Q1. What level of social media measurement do you think should be taught at Undergraduate level in PR or Communications degree courses?
A1. Most schools only require one research class in undergraduate education. In this class, all forms of research including measurement are covered. I think all schools should have one general research and analytics course and another specifically for measurement. I would cover traditional and digital in both courses with an emphasis on digital techniques.
Q2. What needs to happen for businesses to be able to integrate Communications Performance Management with Business Performance Management?
A2. Did Philip Sheldrake ask you to ask this question? Well, the first thing that would have to happen is for companies to start demanding it. I’ve not seen much demand for this. Once demand builds, smart people will figure out how to make it happen. The AMEC Social Media Measurement Committee is going to take on the challenge of developing a balanced scorecard approach to the social media valid framework to see where that takes us.
Q3. Speaking about social business, are you suggesting social media becomes the strategic imperative with marketing, customer service, PR, employee engagement subordinate? So these functions will be driven by SM specialists?
A3. No, not at all. I think what we’ll see if that social media permeates all of these functions and creates new capabilities and connections between groups and between customers and companies. It is up to PR or HR people to learn something about social media, SM specialists are not going to take over the world.
Q4. Are the proposed standard social media metrics valid for native ads as well?
A4. I have not thought much about this, but my initial reaction is that the metrics for native ads would be same. A promoted tweet would have the same engagement metrics as any other tweet, although one would certainly hope the performance on some of the metrics would be better.
Q5. What do you mean when you say triage social media content for customer service and support?
A5. This would refer to evaluating and routing social content to different entities or people within an organization (customer care versus technical support versus legal, for example) that are best able to understand and act on the feedback and/or respond to the post.
Q6. Don, what do you put more emphasis on these days, Likes and Follows or Shares and Comments?
A6. I believe the emphasis should be on the stronger indications of engagement, shares and comments, than on simple Likes and Follows.

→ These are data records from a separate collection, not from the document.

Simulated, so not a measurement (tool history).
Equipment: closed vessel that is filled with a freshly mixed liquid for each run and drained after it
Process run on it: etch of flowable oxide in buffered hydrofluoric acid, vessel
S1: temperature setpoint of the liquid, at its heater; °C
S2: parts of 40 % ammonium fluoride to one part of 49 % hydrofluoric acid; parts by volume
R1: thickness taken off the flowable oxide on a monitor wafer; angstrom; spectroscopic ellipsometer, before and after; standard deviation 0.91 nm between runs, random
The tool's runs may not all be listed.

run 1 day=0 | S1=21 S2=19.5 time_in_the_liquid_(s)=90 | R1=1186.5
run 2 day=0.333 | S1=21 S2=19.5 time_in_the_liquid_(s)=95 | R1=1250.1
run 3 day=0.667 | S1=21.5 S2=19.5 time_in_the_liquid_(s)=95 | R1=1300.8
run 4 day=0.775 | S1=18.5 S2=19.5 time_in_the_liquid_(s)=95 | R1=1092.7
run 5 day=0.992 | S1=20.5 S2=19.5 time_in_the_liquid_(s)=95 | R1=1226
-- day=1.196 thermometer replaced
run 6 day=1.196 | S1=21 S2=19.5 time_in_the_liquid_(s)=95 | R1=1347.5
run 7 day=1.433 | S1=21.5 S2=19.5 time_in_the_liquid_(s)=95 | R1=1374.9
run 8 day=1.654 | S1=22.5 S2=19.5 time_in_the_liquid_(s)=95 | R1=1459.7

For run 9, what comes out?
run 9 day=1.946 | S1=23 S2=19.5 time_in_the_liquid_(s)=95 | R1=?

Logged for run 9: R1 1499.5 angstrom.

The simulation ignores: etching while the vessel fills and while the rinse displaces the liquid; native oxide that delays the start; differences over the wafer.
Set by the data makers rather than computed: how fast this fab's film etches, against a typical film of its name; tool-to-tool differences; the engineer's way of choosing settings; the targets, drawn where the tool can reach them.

Q7. How well-known and widely accepted are the Conclave standards in the social space as a whole?
A7. The first complete set of standards were published in early June, 2013. They are known by social media measurement insiders, but I think it is fair to say they are not yet widely known. We need to promote their existence and use.
Q8. How would you measure perception and attitudes through social media?
A8. Generally we would measure consumer conversations about a topic and then do some analysis to see if there are clusters of comments that represent different and distinct viewpoints, attitudes or opinions about the issue or topic. We might also want to do an audience segmentation analysis to see how these attitudes differ by stakeholder group.
Q9. Any specific comments geared towards non-profit organizations?
A9. The basics of measurement – write measurable goals, align goals with organizational KPIs, assess performance against targets – are the same for for-profit and not-for-profit organizations. How value is created is the primary difference.
Q10. Any suggestions to measure business impact for B2B organizations? Is there a way to understand the impact of social for B2B organizations?
A10. Most B2B companies have a focus on sales leads. Therefore demonstrating how social is helping create leads or improve lead closure rates is important. There are a lot of uses of social listening in B2B companies as well – how the company is positioned on key issues, who is talking about the company, how products and services are being discussed, etc.
Q11. What are your favorite tools to use in terms of actually measuring your programs/channels/campaigns? Do you identify the tools as you are defining the metrics (do we have the ability to measure X, Y, Z?) or do you select tools after you define your metrics (this is what we need to know, let’s find A, B, C, solutions to measure these things?)?
A11. Generally Google Analytics, a social listening platform (Radian6, Brandwatch, Netbase, Visible, etc.), channel analytics programs like Facebook Insights and also Excel. Ideally you should define metrics first, then the data required for each metric, then look at the tools best able to get the specific data you need.
Q12. What are the most common or most surprising questions you have gotten from CMOs or other key stakeholders regarding social media measurement?
A12. CMOs want to know how social media contributes value to marketing – if they are sales funnel oriented they want to know how social is helping drive the funnel for example. They are also interested if you are helping on front-end or downstream funnel metrics.
Q13. What advice do you have for small businesses for use of and measuring success of social media campaigns effectively (few resources).
A13. Start with the free tools (Hootsuite, Excel, Facebook Insights, Twitter Analytics, Google Analytics) and then work your way up to some of the paid social listening platforms. There is no ‘best’ platform to start with – it really depends on your needs and what you intend to do with the platform. Many companies start with measuring their own channels and evolve to listening to earned/ shared social conversations.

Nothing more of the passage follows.